The Supreme Court Strikes Down the Clean Air Act
Not, not really. Not yet.
Dan is a much more generous person than I am, and so it should be unsurprising that he believes that the Affordable Care Act cases do not threaten environmental law. I respectfully dissent.
The Affordable Care Act seeks to establish laws for the health insurance industry — an industry that comprises one-sixth of the American economy. In order to do that, it establishes a number of regulations that even its opponents concede are perfectly constitutional under the Commerce Clause — setting up insurance exchanges, banning discrimination based upon pre-existing conditions, establishing community rating, etc.
In order to avoid the inevitable adverse selection problems that come with these laws, Congress mandated that everyone must buy insurance. This prevents free-riders from gaming the system. Not only is the mandate, then, intimately tied up with national market regulations that everyone acknowledges are constitutional, it is a necessary part of this regulatory scheme. And the challengers to the law acknowledge this: that is why they yesterday contended that the law is non-severable, i.e. if the mandate is struck down, then the whole law must go.

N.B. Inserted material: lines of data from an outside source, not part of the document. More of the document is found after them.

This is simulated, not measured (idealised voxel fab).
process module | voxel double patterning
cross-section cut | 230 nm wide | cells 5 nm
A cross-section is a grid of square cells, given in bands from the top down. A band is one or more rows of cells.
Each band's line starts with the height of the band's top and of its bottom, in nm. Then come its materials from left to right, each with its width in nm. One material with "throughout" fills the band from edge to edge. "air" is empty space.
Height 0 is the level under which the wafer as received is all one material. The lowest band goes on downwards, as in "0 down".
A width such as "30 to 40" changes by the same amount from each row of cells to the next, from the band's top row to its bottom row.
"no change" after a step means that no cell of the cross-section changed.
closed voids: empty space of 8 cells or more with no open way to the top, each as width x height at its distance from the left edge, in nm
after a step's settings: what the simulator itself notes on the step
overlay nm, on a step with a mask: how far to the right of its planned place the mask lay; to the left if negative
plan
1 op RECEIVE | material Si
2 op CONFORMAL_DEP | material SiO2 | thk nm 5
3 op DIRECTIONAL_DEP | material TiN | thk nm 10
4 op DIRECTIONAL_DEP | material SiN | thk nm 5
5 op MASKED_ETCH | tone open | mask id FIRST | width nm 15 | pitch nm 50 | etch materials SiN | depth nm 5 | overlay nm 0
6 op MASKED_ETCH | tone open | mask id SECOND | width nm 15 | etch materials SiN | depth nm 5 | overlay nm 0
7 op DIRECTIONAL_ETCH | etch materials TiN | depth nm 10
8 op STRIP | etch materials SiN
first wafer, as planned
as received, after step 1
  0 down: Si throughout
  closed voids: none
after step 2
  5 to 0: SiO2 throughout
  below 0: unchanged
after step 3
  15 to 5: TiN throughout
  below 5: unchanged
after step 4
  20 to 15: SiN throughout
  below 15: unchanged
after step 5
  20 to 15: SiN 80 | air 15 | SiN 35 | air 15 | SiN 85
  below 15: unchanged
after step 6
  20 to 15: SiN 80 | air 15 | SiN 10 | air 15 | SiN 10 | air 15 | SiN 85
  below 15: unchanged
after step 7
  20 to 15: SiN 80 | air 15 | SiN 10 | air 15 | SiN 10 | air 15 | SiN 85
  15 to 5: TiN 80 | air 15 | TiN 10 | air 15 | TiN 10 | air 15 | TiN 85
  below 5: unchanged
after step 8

In other words, the argument of the challengers is:
1) The mandate is a necessary and inherently connected part of laws that regulate interstate commerce; yet
2) Not included within the “necessary and proper” means for regulating interstate commerce under the Commerce Clause.
This argument is breathtaking. It does not overturn 80 years of precedent: it overturns one hundred and ninety-three years of precedent. Let’s cut to that well-known lefty liberal, Chief Justice John Marshall:
Let the end be legitimate, let it be within the scope of the constitution, and all means which are appropriate, which are plainly adapted to that end, which are not prohibited, but consist with the letter and spirit of the constitution, are constitutional.
Actually, it might be overturning more than 200 years of precedent. Cut to that well-known radical egalitarian socialist, Alexander Hamilton:
[A] criterion of what is constitutional, and of what is not so … is the end, to which the measure relates as a mean. If the end be clearly comprehended within any of the specified powers, and if the measure have an obvious relation to that end, and is not forbidden by any particular provision of the Constitution, it may safely be deemed to come within the compass of the national authority. There is also this further criterion which may materially assist the decision: Does the proposed measure abridge a pre-existing right of any State, or of any individual? If it does not, there is a strong presumption in favour of its constitutionality….
If this court can overrule McCulloch v. Maryland, and hold that Alexander Hamilton didn’t really understand the scope of federal power, then I suppose it can do anything.
Hmmm…let’s see. The South Coast Air Basin lies wholly within California. Thus, it is intrastate, and the federal government has no power to regulate it. Ditto for Houston.
If the Court overturns the ACA, it’s coming. Just wait.